04 Apr How to Master an Effective Home Page Like a Pro
With all the websites out there, and more and more appearing every day, you may ask yourself, “How can I make my business stand out from the rest?” First, you have to think like a pro, a golf Masters championship winner like Tiger Woods for example. The man isn’t called Tiger for nothing! Second, you have to believe you can win the tournament, despite the many good players out there.
Now the first few holes of a round may not matter so much to the players, but they do matter to the audience and particularly the cameras. If you don’t immediately come out playing well, making birdies, creating excitement, and showing you’re the best, you begin to lose TV time and followers. The cameras move on to show someone else, and the crowd moves on to follow someone else– the person who is leading, the best in the field at the time.
The same concept applies to your website’s home page. If a prospect doesn’t get an immediate great first impression from your site, they will move on to the next player in the field; namely, your competitor. Lead the competition by creating excitement with every stroke, and consistently making those game-winning birdies. Stay at the top of the leader board, and always be in the spotlight by creating an award-winning homepage as part of your website.
This begins with creating a site that will draw in the crowd. So, what are the tricks that will not only keep you in the game, but consistently shooting low scores (remember: the lower, the better in golf 😊) with the occasional hole in one? Below are some tips that will keep you thinking like a winner, guaranteeing you will bring home that trophy and put your business in demand.
The Game Plan
Think about when you visit a website’s home page. What is your viewing pattern? Do you get your initial impression from the overall look of the site? The colors, the photos, what jumps out at you? What do you do when you like what you see? Do you then drill down to see if there is more to the site than just the “attractiveness” of it? If you immediately find it too busy or hard to navigate, do you continue to try or do you move on? Does it contain the information that you are specifically seeking? And, most important of all, when you try to find details, can you, and easily? Once you find this useful information, do you then think, “hmm, I think I will contact these people.” Here is where so many sites never even make the cut.
If you don’t have prominent and easy to locate contact details, you might as well pack up your clubs and go home. Include all contact options: phone, fax, a general company email, and particularly a personal email to a staff member or two. A visitor should never have to question how to get in contact with you.

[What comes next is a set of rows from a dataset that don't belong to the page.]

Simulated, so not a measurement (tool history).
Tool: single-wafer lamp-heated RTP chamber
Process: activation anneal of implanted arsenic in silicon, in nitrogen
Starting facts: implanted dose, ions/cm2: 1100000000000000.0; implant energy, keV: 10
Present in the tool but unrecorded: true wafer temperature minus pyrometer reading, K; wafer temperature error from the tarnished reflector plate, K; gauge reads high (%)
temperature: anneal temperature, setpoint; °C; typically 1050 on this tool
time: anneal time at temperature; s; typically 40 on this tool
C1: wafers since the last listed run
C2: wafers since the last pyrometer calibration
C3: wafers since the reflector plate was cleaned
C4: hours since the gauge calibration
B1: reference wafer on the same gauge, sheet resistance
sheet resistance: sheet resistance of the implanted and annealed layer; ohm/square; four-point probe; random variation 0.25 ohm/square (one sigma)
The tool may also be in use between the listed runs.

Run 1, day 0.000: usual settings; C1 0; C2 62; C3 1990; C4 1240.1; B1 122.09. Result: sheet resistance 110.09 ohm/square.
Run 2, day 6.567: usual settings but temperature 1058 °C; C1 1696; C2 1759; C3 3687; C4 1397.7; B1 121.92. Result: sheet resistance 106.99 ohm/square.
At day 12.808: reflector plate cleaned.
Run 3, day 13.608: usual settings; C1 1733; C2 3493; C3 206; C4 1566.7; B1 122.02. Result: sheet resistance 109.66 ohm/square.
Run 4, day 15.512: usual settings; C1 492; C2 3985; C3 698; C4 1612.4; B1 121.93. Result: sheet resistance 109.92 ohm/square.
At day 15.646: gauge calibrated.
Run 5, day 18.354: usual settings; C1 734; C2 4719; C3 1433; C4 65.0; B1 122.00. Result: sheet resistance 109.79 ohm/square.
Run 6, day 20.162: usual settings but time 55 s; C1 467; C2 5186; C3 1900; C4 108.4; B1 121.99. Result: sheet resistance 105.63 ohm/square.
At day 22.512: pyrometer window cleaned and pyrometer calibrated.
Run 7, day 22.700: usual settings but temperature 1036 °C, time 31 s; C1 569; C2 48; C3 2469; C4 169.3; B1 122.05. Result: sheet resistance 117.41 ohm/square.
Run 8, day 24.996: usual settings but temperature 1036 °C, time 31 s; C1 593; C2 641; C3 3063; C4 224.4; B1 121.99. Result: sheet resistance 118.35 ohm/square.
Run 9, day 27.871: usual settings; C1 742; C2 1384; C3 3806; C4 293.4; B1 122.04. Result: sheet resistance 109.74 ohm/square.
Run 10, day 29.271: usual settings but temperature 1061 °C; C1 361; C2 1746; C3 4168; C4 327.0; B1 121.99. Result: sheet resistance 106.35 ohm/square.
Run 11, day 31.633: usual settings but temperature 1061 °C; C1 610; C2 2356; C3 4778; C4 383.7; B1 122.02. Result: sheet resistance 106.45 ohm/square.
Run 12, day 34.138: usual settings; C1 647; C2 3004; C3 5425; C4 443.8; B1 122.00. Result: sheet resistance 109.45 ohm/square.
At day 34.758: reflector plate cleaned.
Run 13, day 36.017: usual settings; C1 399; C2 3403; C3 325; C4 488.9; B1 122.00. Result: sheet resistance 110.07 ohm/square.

Provide Useful Information
Think deeply about what your visitors might have questions about regarding your business. Include a realistic FAQ section, and don’t forget about reviews or testimonials. Be intentional when choosing which testimonials to put on your site and make sure that they are easy to relate to. People rely on these more than you may think and can seriously be a tipping point for potential customers when making their decision to go for product A or B, from company C or D.
Keep the Design Simple
Don’t go crazy with your design. If you find more than a few great pics, don’t feel obligated to use ALL of them. Remember, one picture can say a thousand words. But feel free to use a relevant image in place of text to keep your design clean and free of information overkill. Keep fonts and colors to a minimum. You want to draw in your visitors, not scare them to the point they feel they are incapable of separating the individual elements of your site and feel overwhelmed by the chaotic design.
Engage your visitors. Give them the option to sign up to receive regular email updates in the form of a newsletter. Make this option easy and clear to see. Along with offering a section on your site for visitors to sign up, include a questionnaire that could give you insight into the demographics of your visitors. And remember, ensure these emails have quality information that readers will be compelled to follow up. New products, services, regular discount events. And any positive company information.
Think about this; how about offering a “Client Focus” section in every email newsletter? Choose one of your current clients and write a small blurb on them and their business. Always sneak in a few notes about your role in their success. They will appreciate the publicity, and you will get a mention also.
Sure, you may have a decent round and make a few birdies, but if people can’t find you, or a link is broken when they do click on the “contact us” button, you become a bogey player and there is no getting back onto the course. So keep in mind design, contact details, and regular monitoring of links to ensure they work.
Art is Imperative
How satisfying is it to listen to a Masters round without watching it? Who would prefer radio to TV? Same with a website. Having attention-grabbing and appropriate graphics to illustrate your company and its products and services will do way more to draw in visitors than a text-heavy site with no interesting images. For example, if you are selling golf clubs, include high-quality, actual images of what you offer, taken from all angles, to accompany the text. Keep descriptions to bullet points, or short paragraphs.
Maintain a Social Presence
More and more sites are creating links to other forms of social media. One of the biggest two are Facebook and Instagram, but others are equally important. It is possible through social media to also have a way for visitors to contact your company via messaging. And although you’re keeping your company website up-to-date, and it will be the first go to place for prospective clients, other social media outlets can bring instant news to people who are constantly on Facebook, Instagram, Twitter, and LinkedIn. So, these options are a valuable way to get your name out there on a daily basis, sometimes several times a day.
Time to Win
You have your game plan. You’ve had plenty of practice and experience to learn what works and what doesn’t. You’ve bought the best clubs to assist with winning the tournament, and you know how to gain the most recognition and interest from visitors. Now, it’s all about keeping an eye on the other players, and adjusting your strategy from there.